Active Learning algorithms for classification, object detection, human pose estimation and semantic segmentation
Active Learning algorithms allow users to select a subset of his/her not yet annotated images in such a way, that annotating and adding them to the training dataset will result in highest improvement in the model's accuracy. Annotate.online allows users to upload 'entropy' csv files, which contain information on the 'entropy' value for each image, and annotate the images in the decreasing order of entropies. This way users can prioritize images to be annotated for large datasets, where annotating the whole dataset is impossible due to time and budget constaints.
Here we provide an implementation of the "Learning loss for active learning" algorithm Learning Loss for Active Learning" for classification, object detection, human pose estimation and segmentation tasks. We also provide implementation for the Discriminative Active Learning algorithm for classification on cifar-10.

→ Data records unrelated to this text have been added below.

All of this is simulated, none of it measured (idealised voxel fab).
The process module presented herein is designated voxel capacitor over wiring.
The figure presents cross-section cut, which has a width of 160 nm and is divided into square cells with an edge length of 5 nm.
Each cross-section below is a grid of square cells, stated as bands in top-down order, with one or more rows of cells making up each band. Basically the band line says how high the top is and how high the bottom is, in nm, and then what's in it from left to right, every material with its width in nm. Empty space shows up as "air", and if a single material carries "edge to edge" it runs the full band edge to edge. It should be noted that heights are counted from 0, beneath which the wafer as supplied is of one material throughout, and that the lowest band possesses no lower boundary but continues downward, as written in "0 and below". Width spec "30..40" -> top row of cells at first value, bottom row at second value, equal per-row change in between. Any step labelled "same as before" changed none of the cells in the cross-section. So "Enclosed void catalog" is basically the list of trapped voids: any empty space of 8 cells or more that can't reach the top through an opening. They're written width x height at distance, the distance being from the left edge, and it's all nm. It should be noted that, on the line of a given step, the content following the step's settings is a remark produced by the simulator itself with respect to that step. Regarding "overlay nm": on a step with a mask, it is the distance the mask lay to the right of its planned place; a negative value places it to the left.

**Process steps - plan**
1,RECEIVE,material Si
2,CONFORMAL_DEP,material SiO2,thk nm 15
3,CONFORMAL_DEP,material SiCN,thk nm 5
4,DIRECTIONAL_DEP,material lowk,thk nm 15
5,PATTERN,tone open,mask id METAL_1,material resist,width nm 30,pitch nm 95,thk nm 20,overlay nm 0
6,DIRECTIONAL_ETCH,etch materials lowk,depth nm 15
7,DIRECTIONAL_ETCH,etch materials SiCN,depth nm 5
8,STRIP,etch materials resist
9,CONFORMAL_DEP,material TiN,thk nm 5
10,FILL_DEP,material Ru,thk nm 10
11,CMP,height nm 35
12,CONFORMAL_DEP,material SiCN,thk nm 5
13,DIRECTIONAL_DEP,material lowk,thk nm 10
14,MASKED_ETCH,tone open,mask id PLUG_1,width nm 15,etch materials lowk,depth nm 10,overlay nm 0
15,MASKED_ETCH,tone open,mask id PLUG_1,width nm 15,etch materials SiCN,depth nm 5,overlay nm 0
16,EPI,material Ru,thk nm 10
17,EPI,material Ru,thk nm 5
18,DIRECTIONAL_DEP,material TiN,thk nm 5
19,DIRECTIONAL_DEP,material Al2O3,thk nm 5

Our code runs for a few 'cycles' and selects a number of images (150 for segmentation, 1000 for the other tasks) images per cycle, then trains the model on those images. This way we mimic future user's actions, as generation of entropy values for all the images at once and annotating top N images will result in worse performance compared to repeating the process for a few cycles and re-training the model after each cycle. The code generates csv files for each cycle, which can be uploaded to annotate.online.
More detailed description of our work can be found in our Blog Post.
Code for each task is provided in the coorresponding folder. Code for the active learing algorithms is in the "active_learning" folder.
For each of 4 tasks we used an open-source repository to demonstrate the active learning algorithms. Please refer to the corresponding repo's instructions for setup.
- Classification on Cifar 10 using resnet-18 model
- Object Detection on Paskal VOC using SSD algorithm
- Human Pose estimation on Coco dataset with Deep High-Resolution Representation Learning model
- Segmentation on Cityscapes dataset with “Dilated Residual Networks” model
Before running the code you will need to setup the dataset. For instruction please refer to the README files of used open-source repos.
cd classification/cifar-resnet-classification
# For running with random selection.
python3 cifar_resnet_clasification.py
# For running with loss prediction active learning.
python3 cifar_resnet_clasification.py --use_loss_prediction_al=True
# For running with discriminative active learning.
python3 cifar_resnet_clasification.py --use_discriminative_al=True
cd object_detection/pascal_voc_ssd
# For running with random selection.
python3 train.py
# For running with loss prediction active learning.
python3 train.py --use_active_learning=True
cd human_pose_estimation/deep-high-resolution-net.pytorch
# For running with random selection.
python3 tools/train.py --cfg experiments/coco/hrnet/w32_256x192_adam_lr1e-3.yaml
# For running with loss prediction active learning.
python3 tools/train.py --cfg experiments/coco/hrnet/w32_256x192_adam_lr1e-3.yaml --use_active_learning=True
cd segmentation/cityscapes_drn
# For running with random selection.
python3 segment.py train -d datasets/cityscapes -c 19 -s 896 --arch drn_d_22 --batch-size 4 --epochs 250 --lr 0.01 --momentum 0.9 --step 100
# For running with loss prediction active learning.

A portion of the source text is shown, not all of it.